The Federal Reserve’s rate-setting committee is about to do something unusual: nothing.
The Fed’s Open Market Committee meets Tuesday, and the panel is expected to leave short-term interest rates alone. Long-term rates wouldn’t be affected, either.
The committee isn’t expected to touch its economic assessment — what some observers call the bias statement. Right now the economic assessment is neutral, meaning that the Fed believes the economy is recovering from last year’s recession, but the recovery isn’t vigorous enough to worry about inflation.
Since Jan. 3, 2001, the committee has met 13 times in scheduled meetings or by teleconference between scheduled meetings. The first 11 times, the panel cut short-term interest rates. The 13th time, it altered the economic assessment to make it more optimistic.
The exception was the meeting of Jan. 29-30 this year, when the Fed ended the streak of 11 consecutive rate cuts to keep the target overnight lending rate at 1.75 percent. That non-action was big news because it ended a year of rate cuts.
Tuesday’s expected non-action won’t be such big news. For more than a month, investors have proceeded under the assumption that the Fed wouldn’t do anything at this meeting, and Fed Chairman Alan Greenspan has encouraged that notion. Other members of the Fed have carried similar messages.
Testifying before a joint economic committee of Congress on April 17, Greenspan noted that the Fed had changed its economic assessment to neutral three weeks before. “Little, if anything, has happened since the FOMC meeting to alter that assessment,” Greenspan said.
A little over a week later, a member of the rate-setting committee said in a speech that it was too soon to tell when the economic recovery will be strong enough for the Fed to raise rates.
“As the economy gains momentum, it will be time for the Fed to shift gears, moving monetary policy from its current stance, geared toward stimulating a recovery, to a more neutral stance, geared toward sustaining a long-term expansion,” said Anthony Santomero, president of the Philadelphia Fed and a voting member of the rate-setting committee. He added that it was too soon to tell when that will happen.
That same week, another voting member of the Open Market Committee, New York Fed president William McDonough, said the panel’s duty is to “watch and wait and do what is necessary when it becomes necessary.” He said: “We have time to do whatever is necessary in tightening monetary policy so that the economic recovery will remain sustainable.”
His words didn’t sound like those of someone who was eager to raise rates.

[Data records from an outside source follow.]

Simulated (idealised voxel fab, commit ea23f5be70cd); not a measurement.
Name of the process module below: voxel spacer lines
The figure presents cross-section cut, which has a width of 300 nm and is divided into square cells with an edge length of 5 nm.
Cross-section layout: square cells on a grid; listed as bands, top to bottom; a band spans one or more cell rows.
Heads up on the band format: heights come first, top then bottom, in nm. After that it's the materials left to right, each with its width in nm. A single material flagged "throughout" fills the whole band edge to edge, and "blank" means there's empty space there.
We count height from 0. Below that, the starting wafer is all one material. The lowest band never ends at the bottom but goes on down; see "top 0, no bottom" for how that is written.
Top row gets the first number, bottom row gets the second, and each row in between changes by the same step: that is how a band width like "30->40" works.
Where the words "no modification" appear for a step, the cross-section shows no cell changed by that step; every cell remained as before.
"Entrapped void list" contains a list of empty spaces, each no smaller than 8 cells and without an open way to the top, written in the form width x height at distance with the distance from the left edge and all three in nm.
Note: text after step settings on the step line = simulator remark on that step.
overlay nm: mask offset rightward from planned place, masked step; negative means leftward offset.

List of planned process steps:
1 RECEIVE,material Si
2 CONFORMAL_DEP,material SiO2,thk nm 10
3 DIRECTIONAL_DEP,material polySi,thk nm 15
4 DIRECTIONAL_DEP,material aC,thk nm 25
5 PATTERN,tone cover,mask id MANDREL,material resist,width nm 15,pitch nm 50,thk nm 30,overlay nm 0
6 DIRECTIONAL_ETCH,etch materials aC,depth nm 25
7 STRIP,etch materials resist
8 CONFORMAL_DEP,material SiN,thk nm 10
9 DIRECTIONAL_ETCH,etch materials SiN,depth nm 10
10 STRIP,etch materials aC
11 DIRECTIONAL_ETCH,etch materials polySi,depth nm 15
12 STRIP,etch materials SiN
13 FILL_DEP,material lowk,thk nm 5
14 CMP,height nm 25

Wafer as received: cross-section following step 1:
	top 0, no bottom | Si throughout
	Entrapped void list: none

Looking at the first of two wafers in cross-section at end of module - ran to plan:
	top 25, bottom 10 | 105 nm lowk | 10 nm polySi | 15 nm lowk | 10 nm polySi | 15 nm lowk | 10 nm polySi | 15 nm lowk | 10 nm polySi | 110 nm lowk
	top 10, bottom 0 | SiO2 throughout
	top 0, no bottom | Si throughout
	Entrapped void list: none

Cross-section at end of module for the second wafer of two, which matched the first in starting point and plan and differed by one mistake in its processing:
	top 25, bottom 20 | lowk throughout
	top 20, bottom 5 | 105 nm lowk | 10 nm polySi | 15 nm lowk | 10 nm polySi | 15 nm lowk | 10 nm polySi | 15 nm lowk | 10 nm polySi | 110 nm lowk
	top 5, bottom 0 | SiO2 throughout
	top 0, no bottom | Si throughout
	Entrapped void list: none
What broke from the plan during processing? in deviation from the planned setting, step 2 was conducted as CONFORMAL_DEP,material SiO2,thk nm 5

Last year the Fed’s 11 rate cuts reduced the federal funds rate from 6.5 percent to 1.75 percent, a 40-year low. The federal funds rate is the rate banks pay one another for overnight loans, which is why it’s usually called the overnight lending rate. The Federal Reserve controls the rate indirectly by adding and subtracting cash from the banking system.
The overnight lending rate influences other interest rates, most importantly the prime rate, which is what banks charge to their best and biggest customers. The prime rate is 4.75 percent. Rates for some credit cards, auto loans and home equity products are among those based upon the prime rate.
Early this year, when it looked like the economy was recovering like gangbusters, investors and economists expected the Fed to start raising rates around now. But corporate profits haven’t been as strong as expected. The economy hasn’t pulled out of last year’s recession as swiftly as many had predicted. Turmoil in the Middle East worries investors about possible oil price shocks.
Now most investors and economists expect the Fed to keep its hands off short-term interest rates until late summer.
Futures traders at the Chicago Board of Trade have priced in a 4-percent chance that the Fed will raise the federal funds rate from 1.75 percent to 2 percent at Tuesday’s meeting.
The Fed’s next two scheduled meetings are June 25-26 and Aug. 13. Chicago futures traders have priced in just a 12-percent chance that the overnight rate will be 2 percent by the end of June. They give a 76-percent chance that the rate will be 2 percent at the end of August. That implies that most futures traders believe the Fed will leave rates alone until the Aug. 13 meeting.